Effects of Large Scale Copyright Enforcement on Infringement and Due Process Procedural Safeguards
Posted: 1 Apr 2014
Date Written: March 31, 2014
To effectively deter current large scale copyright infringement, deterrence theory teaches us that to be effective, enforcement should make sure it can target as many infringements at the same time, or increase its sanctions. Rights holders, sometimes together with governments, have used a variety of strategies to massively increase the scale of enforcement. This paper summarizes the results from case studies on eight enforcement strategies in six countries (US, UK, France, Ireland, Spain and the Netherlands). It presents evidence that the costs of enforcement are pushed onto other players than the rights holders and that higher scale corresponds inevitably with a reduction in legal safeguards compared to existing civil and criminal law procedures. It also discusses the evidence that enforcement has been ineffective.
Method: As a theoretical framework, this study makes a cost benefit analysis of copyright enforcement and takes into account social costs. Deterrence theory as articulated by Bentham and later put into economic terms by Becker, teaches us that rational agents make an economic cost benefit analysis before they break the law, on the risks involved. The greater they perceive the likelihood they get caught and the greater the punishment, the less likely they are to commit the crime. This means copyright enforcement should make sure it can target as many infringements at the same time to be effective, or increase its sanctions. Empirical research shows that increasing the likelihood of capture is more effective. However, this creates costs as well. In order to lower the costs of enforcement, Harris says, procedural safeguards (like standards of evidence) can be removed as a policy choice.
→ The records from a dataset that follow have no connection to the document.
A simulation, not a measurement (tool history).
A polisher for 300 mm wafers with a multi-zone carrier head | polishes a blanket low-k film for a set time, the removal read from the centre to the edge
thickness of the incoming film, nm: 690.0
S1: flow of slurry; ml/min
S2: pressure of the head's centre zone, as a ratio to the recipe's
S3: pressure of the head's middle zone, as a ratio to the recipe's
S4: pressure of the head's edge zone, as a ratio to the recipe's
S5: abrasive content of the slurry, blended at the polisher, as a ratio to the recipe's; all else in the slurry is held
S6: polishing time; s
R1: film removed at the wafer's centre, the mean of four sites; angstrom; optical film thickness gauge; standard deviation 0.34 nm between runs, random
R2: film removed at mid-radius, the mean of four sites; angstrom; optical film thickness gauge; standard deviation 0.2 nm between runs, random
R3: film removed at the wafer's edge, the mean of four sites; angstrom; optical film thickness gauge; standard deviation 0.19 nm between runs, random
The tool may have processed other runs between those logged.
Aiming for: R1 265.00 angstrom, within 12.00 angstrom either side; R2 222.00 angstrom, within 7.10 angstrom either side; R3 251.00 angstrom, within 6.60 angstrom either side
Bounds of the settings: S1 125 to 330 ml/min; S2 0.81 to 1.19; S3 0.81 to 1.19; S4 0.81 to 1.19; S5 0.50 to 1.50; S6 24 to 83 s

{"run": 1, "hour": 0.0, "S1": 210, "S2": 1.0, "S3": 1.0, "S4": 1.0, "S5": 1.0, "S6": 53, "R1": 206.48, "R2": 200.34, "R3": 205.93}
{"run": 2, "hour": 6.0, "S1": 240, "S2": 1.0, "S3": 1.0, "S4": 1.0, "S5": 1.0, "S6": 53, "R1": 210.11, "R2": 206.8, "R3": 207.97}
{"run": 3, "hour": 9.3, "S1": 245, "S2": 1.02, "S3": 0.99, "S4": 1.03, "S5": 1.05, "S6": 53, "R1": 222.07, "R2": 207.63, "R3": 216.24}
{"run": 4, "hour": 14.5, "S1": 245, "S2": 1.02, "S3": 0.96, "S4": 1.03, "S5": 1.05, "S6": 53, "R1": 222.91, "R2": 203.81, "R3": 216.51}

This study looks at 8 procedures that scale up enforcement (target as many infringements at once): mass litigation in the UK, US, notice and takedown in the Netherlands and as applied by Google, Graduated response in France and Ireland, and targeting infringement supply in Spain and the US. Through literature study and 29 interviews with different players relevant to the specific procedures, a step-by-step analysis has been made on how those procedures work in practice, and their influence on specific safeguards and copyright infringement.
Preliminary Findings: Increasing the scale of enforcement has only limited effects on infringement when focused on users. When focused on the supply side of infringement, effects are even less. Those different procedures only scale up when safeguards are diminished. When enforcement scales up, the severity of sanctions decreases. Meanwhile, enforcement costs are massive and have shifted to new players (non-rightsholders): ISPs, and new agencies that handle enforcement. Interestingly, the market for content appears to be functioning quite well.
The results imply that enforcement might not work as a deterrent because the scale and severity of sanctions is too low. Policy makers thus have a choice: to make enforcement more effective this would require even more scale and especially higher severity. This would however be disproportional, and one wonders whether this would be accepted from a human rights or a democratic perspective. Especially when safeguards are further lowered.
Looking at new business models, maybe a better way to move forward would be to accept the status quo, and from an legal economics perspective, accept infringement as an input cost.